850x Faster PostgreSQL Writes With One Line of Python

#python #postgres #dataengineering #opensource

Every Python developer loading data into PostgreSQL hits the same wall.

executemany() with 1M rows? 16 minutes. df.to_sql()? Same thing — it generates INSERT statements under the hood. Even method='multi' with chunking is slow because each batch is still a SQL statement parsed by the server.

PostgreSQL has had a faster path since version 7.x: the COPY protocol. It bypasses the SQL parser entirely and streams CSV or binary data directly to the storage engine. But wiring it up yourself means dealing with copy_expert(), CSV serialization, NULL handling, and type mapping.

I built arrowjet to wrap that in one line.

The numbers

Benchmarked on RDS PostgreSQL 16.6, EC2 instance in the same region, 1M rows (3 columns: BIGINT, DOUBLE PRECISION, VARCHAR):

Writes:

Approach	Time	vs Arrowjet
`executemany` (batch 1000)	~16 min	850x slower
Multi-row VALUES (batch 1000)	8.4s	7.4x slower
Arrowjet	1.13s	baseline

Reads:

Approach	Time	vs Arrowjet
`cursor.fetchall()`	1.00s	1.5x slower
Arrowjet	0.65s	baseline

The write speedup is the headline: 850x. That's not a typo. executemany sends each row as a separate protocol-level operation. COPY sends the entire dataset in one streaming operation.

How it works

import arrowjet
import psycopg2

conn = psycopg2.connect(
    host="your-host", dbname="mydb",
    user="user", password="...",
)

engine = arrowjet.Engine(provider="postgresql")

# Write — COPY FROM STDIN (850x faster than executemany)
engine.write_dataframe(conn, df, "target_table")

# Read — COPY TO STDOUT (1.5x faster than fetchall)
result = engine.read_bulk(conn, "SELECT * FROM target_table")
df = result.to_pandas()

No S3 bucket. No IAM role. No staging config. Just your existing psycopg2 connection.

Works everywhere

The COPY protocol is core PostgreSQL — not an AWS extension. This works with:

Aurora PostgreSQL
RDS PostgreSQL
Self-hosted PostgreSQL
Docker PostgreSQL
Supabase, Neon, CockroachDB

If psycopg2 can connect to it, arrowjet can bulk-load it.

Bring your own connection

If you already have connection management (Airflow DAGs, ETL scripts, Django), you don't need to change it:

import arrowjet

# Your existing connection — keep it
conn = your_existing_pg_connection()

engine = arrowjet.Engine(provider="postgresql")
engine.write_dataframe(conn, df, "my_table")
result = engine.read_bulk(conn, "SELECT * FROM my_table")

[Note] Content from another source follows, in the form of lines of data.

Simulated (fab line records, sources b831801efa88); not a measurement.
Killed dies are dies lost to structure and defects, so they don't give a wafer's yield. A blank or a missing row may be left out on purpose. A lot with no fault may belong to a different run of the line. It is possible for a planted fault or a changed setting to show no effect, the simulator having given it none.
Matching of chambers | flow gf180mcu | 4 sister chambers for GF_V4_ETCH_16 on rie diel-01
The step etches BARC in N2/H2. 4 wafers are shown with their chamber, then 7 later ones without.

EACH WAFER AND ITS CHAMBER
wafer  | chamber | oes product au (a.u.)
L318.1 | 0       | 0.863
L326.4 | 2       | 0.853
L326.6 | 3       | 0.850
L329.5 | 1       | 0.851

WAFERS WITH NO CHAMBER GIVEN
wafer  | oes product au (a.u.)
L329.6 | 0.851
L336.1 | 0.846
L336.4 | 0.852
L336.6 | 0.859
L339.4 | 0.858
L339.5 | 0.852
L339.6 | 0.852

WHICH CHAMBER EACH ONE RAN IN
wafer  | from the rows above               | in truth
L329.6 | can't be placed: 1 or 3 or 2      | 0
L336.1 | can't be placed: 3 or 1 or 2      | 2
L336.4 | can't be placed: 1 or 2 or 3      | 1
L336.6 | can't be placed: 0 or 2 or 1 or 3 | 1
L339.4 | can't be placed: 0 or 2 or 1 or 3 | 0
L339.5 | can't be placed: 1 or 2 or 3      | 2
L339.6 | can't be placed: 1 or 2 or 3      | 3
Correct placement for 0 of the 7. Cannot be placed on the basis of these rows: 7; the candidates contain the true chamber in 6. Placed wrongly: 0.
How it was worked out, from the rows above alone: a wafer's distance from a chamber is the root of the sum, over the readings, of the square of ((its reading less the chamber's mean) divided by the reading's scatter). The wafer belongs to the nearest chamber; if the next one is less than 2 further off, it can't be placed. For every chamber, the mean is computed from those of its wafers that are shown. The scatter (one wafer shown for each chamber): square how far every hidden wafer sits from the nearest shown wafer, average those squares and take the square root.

Arrowjet doesn't own the connection. It just does the bulk part.

Also supports Redshift

Arrowjet started as a Redshift bulk engine (COPY/UNLOAD via S3). The PostgreSQL provider is new in v0.3.0. Same API, different execution strategy:

# PostgreSQL — COPY protocol, no staging
pg_engine = arrowjet.Engine(provider="postgresql")

# Redshift — COPY/UNLOAD via S3
rs_engine = arrowjet.Engine(
    provider="redshift",
    staging_bucket="your-bucket",
    staging_iam_role="arn:aws:iam::123:role/RedshiftS3",
    staging_region="us-east-1",
)

# Same API for both
engine.write_dataframe(conn, df, "my_table")
result = engine.read_bulk(conn, "SELECT * FROM my_table")

Redshift benchmarks: 4x faster reads, 14,000x faster writes.

CLI

arrowjet export --provider postgresql \
  --query "SELECT * FROM users" \
  --to ./users.parquet \
  --host your-host --password your-pass

What it doesn't do

It's PostgreSQL and Redshift only for now. MySQL is next on the roadmap.
The read speedup (1.5x) is modest compared to writes (850x). The COPY protocol advantage for reads grows with data size and network latency.
You need psycopg2 or psycopg3. Standard library connections won't work (no COPY protocol support).